In Less Than Nothing, while talking about democracy and power with regard to its particular emptiness, Slavoj Žižek briefly mentions Lenin’s critique of relying upon a “big Other” for political decisions:
Does this not fit the general matrix of Kant’s solutions, where metaphysical propositions (God, immortality, etc.) are asserted, “under erasure,” as postulates? Consequently, would not the true task be precisely to get rid of the very mystique of the place of power? This is why, in his writings of 1917, Lenin reserves his most acerbic irony for those who engage in an endless search for some kind of “guarantee” for the revolution. This guarantee takes two main forms, in terms of either the reified notion of social Necessity (the revolution must not be risked too early; one has to wait for the right moment, when the situation is “mature” with regard to the laws of historical development) or the idea of normative (“democratic”) legitimacy (“the majority of the population is not on our side, so the revolution would not really be democratic”)—as if, before the revolutionary agents risk the seizure of state power, it should seek permission from some figure of the big Other […] (120).

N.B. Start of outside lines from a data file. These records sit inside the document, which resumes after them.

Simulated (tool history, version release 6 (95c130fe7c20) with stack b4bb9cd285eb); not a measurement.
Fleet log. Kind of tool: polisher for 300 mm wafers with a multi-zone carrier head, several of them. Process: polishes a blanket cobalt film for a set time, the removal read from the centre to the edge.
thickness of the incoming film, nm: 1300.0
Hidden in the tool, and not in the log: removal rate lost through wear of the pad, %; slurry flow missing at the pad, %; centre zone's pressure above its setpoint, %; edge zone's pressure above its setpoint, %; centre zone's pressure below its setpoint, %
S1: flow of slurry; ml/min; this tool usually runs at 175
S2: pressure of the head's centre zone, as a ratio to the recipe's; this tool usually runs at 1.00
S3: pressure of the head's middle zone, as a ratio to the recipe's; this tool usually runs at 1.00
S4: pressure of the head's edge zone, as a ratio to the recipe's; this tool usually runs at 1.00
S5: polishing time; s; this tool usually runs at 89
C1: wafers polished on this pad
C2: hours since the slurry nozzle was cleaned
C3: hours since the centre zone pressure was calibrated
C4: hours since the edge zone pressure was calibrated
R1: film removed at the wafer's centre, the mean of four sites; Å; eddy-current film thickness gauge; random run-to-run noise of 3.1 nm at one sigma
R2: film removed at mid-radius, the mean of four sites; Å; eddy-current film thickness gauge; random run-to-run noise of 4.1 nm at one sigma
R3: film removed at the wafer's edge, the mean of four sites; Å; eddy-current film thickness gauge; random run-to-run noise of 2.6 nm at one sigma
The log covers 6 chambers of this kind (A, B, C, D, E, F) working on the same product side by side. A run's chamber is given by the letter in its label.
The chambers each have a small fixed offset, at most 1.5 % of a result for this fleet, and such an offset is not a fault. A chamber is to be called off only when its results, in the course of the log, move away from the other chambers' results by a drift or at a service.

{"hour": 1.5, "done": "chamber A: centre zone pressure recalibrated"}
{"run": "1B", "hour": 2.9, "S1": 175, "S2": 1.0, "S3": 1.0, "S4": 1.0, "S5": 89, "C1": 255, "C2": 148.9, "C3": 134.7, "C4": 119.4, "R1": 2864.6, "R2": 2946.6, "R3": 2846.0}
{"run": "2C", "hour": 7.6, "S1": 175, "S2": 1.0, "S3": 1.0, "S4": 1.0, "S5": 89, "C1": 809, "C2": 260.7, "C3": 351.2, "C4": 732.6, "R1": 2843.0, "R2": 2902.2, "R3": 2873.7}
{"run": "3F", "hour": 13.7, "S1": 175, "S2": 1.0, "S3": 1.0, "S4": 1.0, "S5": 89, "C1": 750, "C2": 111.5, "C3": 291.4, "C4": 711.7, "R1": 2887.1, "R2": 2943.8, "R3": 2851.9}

While I know very little about the 1917 Revolution, I do remember having read that Lenin was concerned explicitly about the proper timing of the revolution. I’ve looked through a bunch of essays to try to find where I read this, but without success. I remember reading (or maybe even hearing) that Lenin thought that if he didn’t act at a certain time, the revolution might have to wait years until the possibility arose again. Similarly, I think Trotskyists considered the end of World War II as a missed opportunity for revolution. This may be missing Žižek’s point about politics and power, but it still seemed worth mentioning.